ASEAN KEY DESTINATIONS
May 29, 2008
Indonesia will quit the Organization of the Petroleum Exporting Countries because as a net oil importer it is not happy with high global crude prices, Reuters quoted the energy minister as saying Wednesday.
The country, an OPEC member since 1962, has seen its influence within the cartel wane as its production declines, even as the producer group gains more global clout with the admission of Angola and the rejoining of Ecuador last year.
On Saturday Jakarta was forced to make an unpopular fuel price hike as it struggled to bear the cost of importing gasoline and diesel at record high prices and selling it at heavily subsidized prices, one legacy of being a major oil producer for over a century and OPEC's only Asian member.
"Actually there is also one rationale -- that we are not happy with the high oil prices. Because we are an oil producer and we are an oil consumer," energy minister Purnomo Yusgiantoro said.
Global benchmark U.S. crude has risen by more than 30 percent this year to $127 a barrel, briefly rising above $135 last week.
But Indonesia's crude oil output has fallen in recent years due to ageing wells, a lack of investment, and the absence of any major oil finds.
Its status as a net importer means it would benefit from lower oil prices, putting it at odds with other OPEC members, who favor higher prices.

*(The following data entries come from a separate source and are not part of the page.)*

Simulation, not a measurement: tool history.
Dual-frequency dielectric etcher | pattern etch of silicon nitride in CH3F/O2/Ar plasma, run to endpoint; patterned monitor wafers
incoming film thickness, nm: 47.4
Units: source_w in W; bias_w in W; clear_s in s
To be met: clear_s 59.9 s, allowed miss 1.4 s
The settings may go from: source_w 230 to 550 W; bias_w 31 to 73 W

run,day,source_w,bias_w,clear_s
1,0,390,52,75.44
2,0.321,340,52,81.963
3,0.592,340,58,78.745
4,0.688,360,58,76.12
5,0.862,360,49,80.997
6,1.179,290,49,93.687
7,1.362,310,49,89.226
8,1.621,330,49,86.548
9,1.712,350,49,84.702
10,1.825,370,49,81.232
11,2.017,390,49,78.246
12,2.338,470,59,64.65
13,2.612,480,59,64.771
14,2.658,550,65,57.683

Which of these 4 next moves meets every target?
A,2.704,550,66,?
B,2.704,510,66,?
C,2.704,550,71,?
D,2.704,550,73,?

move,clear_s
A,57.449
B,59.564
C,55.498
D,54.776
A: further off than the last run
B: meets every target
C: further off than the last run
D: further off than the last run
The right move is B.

Earlier this month, President Susilo Bambang Yudhoyono said that Asia's only member of the cartel may quit the group, citing the decline in crude oil output.
It was not clear when Indonesia would formally leave the grouping, in which it has a paid up membership until the end of the year.
"The membership will expire by the end of the year, but I think soon...we are pulling out from OPEC," Purnomo told a meeting of foreign journalists.